Embracing Event-Driven Microservices

A few months ago, Anand discussed the benefits of transitioning from traditional HTTP communication to event-driven microservices. He noted how this transition decoupled our services, forced scalable patterns, and increased our resilience. Here, we’ll detail the lessons we learned when we re-implemented our Cron-esque scheduler service, Khronos.

Keeping Microservices Domain Specific

Khronos handled many tasks for us: health checks, container cleanup, network tests, gathering metrics, and more. While very effective, we determined that this microservice was guilty of violating many domain boundaries throughout its processes. Khronos required knowledge of the internal workings of other services in order to perform its scheduled tasks. This meant that using similar dependencies or external libraries, and even code duplication was needed to perform actions already handled in another service. Additionally, any changes made to other services could lead to breaking changes in Khronos if not updated simultaneously.

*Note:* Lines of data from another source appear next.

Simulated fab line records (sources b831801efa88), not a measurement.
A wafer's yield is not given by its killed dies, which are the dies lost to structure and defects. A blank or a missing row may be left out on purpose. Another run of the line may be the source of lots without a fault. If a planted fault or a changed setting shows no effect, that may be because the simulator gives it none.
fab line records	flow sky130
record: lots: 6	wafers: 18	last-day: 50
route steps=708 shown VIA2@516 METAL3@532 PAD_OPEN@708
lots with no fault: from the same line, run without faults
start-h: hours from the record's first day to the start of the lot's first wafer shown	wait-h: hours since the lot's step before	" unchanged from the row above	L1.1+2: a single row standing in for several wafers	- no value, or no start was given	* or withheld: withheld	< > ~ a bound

In order to adhere to our microservices pattern, we needed to decouple our microservices. Rather than performing tasks cross-domain, Khronos could be stripped down to solely it's timekeeping duties, moving external tasks to their respective microservice.

Before Vs. After

Before, Khronos would schedule its own workers to perform tasks in other domains. This meant that scheduling new tasks with Khronos required multiple pull requests. Not only did you have to add a new worker to Khronos, but you also had to modify deploy scripts to trigger your worker within Khronos. Khronos became bloated with external dependencies since these workers had to perform actions in other domains.

Because the event-driven nature of our infrastructure, we realized all of this bloat was unnecessary. Now, Khronos exclusively publishes timekeeping events that other microservices can listen to. Domain specific code remains within the respective microservice and our services can be decoupled. Code duplication and external dependencies have been minimized. Developers can now add scheduled tasks to their services by simply listening to these timekeeping events.

Timekeeping Event Listener

Our intent is to listen to global events and publish local tasks for the service workers to consume. This way, certain events like the passing of a set duration of time, can trigger tasks to run in many different domains, without direct communication. Ponos is our open-source RabbitMQ based worker server, that allows us to easily accomplish this. In our case, a Ponos worker would consume the event time.one-day.passed, and then publish a docker.images.cleanup task that will trigger a worker to cleanup stale docker images.

Naming Timekeeping Events

Below is an excerpt from the Ponos constructor within Khronos pertaining to our timekeeping events. Events that we propagate throughout our messaging queue should be well-named and descriptive of what exactly has transpired. We start with the domain: time, for obvious reasons. This is followed by the duration: one-day or thirty-minutes to keep our events human readable and understandable at a glance. We finish with the past-tense verb passed, correlating to what had happened.

const publisher = new RabbitMQ(
  events: [
    { 'time.one-day.passed',
      jobSchema: joi.object({}).unknown()
    },
    { 'time.four-hours.passed',
      jobSchema: joi.object({}).unknown()
    },
    { 'time.one-hour.passsed',
      jobSchema: joi.object({}).unknown()
    },
    { 'time.thirty-minutes.passed',
      jobSchema: joi.object({}).unknown()
    },
    { 'time.five-minutes.passed',
      jobSchema: joi.object({}).unknown()
    },
  ])
})

Conclusions

Some of the major benefits that we have found after making this switch is that:

Our code is easier to maintain.
We can listen on any number of timekeeping events.
We have a single source of truth for the passage of time (other services don’t need to use their own setInterval).
And that adding scheduled tasks do not require multiple PRs or changes to deploy scripts.

Future Ideas

Moving forward, I would like to make Khronos even more robust by:

Adding a listener that can create customizable timekeeping events.
And publishing Khronos as an open-source project!